Sunday’s loss capped a four-game weekend sweep by the Angels at Safeco Field and dropped the Mariners back under .500 (at 59-60) while heightening questions regarding their ability to mount a postseason push.
"It was definitely a tough weekend for us," third baseman Kyle Seager said. "We let some games slip away from us. We certainly need to do better than that. We can’t let it become more than that. We have to keep it at a bad weekend.
"If we dwell on this, it spirals into a couple of weeks here. Our job is to turn the page and flip the script as fast as we can."
Let’s go down that road. Say it was just a bad weekend. Even a casual glance at the many contenders for the American League’s two wild-card spots readily shows that each lurched through at times rough stretches.

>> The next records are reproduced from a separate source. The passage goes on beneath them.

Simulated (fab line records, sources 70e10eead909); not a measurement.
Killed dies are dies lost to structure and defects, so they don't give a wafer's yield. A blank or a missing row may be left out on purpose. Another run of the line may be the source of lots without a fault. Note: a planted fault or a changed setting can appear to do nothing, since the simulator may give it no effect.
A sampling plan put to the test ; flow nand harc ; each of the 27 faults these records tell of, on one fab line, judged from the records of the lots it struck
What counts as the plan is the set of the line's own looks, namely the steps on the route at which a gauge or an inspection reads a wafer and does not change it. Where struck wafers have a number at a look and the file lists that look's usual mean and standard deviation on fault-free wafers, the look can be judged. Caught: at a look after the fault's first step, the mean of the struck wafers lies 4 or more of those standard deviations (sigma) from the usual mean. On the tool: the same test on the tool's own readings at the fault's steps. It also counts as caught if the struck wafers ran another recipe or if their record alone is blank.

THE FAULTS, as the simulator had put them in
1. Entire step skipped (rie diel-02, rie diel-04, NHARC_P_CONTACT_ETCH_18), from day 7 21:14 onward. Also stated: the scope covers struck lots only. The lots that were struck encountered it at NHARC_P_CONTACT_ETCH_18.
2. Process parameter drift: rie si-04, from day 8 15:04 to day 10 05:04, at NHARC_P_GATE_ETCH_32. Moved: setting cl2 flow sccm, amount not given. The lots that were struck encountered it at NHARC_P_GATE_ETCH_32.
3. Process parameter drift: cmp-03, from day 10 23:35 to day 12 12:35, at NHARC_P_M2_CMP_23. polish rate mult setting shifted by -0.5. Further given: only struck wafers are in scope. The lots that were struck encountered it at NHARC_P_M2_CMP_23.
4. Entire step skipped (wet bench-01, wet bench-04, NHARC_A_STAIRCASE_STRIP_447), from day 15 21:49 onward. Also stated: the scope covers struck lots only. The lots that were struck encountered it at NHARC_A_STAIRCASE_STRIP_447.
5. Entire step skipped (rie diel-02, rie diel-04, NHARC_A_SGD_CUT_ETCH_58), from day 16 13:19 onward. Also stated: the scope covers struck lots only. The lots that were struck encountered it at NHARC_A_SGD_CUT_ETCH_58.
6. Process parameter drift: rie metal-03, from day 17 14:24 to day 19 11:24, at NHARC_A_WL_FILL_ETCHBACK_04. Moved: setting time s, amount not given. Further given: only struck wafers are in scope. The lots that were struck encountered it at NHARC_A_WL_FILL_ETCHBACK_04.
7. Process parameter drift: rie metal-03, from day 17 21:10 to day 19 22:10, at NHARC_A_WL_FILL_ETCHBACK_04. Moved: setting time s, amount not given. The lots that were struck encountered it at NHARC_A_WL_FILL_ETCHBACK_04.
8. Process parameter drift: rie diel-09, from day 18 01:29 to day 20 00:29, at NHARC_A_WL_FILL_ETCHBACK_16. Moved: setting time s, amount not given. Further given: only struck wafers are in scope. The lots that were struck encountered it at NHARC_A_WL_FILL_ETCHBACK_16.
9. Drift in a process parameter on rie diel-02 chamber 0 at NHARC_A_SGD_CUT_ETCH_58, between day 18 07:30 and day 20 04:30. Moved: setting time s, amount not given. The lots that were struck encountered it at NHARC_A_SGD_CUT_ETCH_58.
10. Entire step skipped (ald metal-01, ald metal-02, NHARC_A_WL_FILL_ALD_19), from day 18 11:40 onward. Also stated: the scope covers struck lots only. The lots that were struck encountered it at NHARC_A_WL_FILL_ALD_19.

The Mariners appeared dead in the water in May but, conversely, entered their four-game series against the Angels on a sustained surge that carried them into sole possession of the final wild-card berth.
"We were playing good ball coming off the road," manager Scott Servais said. "We’ve got to play. The Angels played better than we did for four days. I say that and you can look back at all four games, and we were right in all four games."
What raises concern is this bad weekend comes after Paxton, the club’s emerging ace, suffered a strained left pectoral muscle in the series opener. He is expected to miss at least three weeks.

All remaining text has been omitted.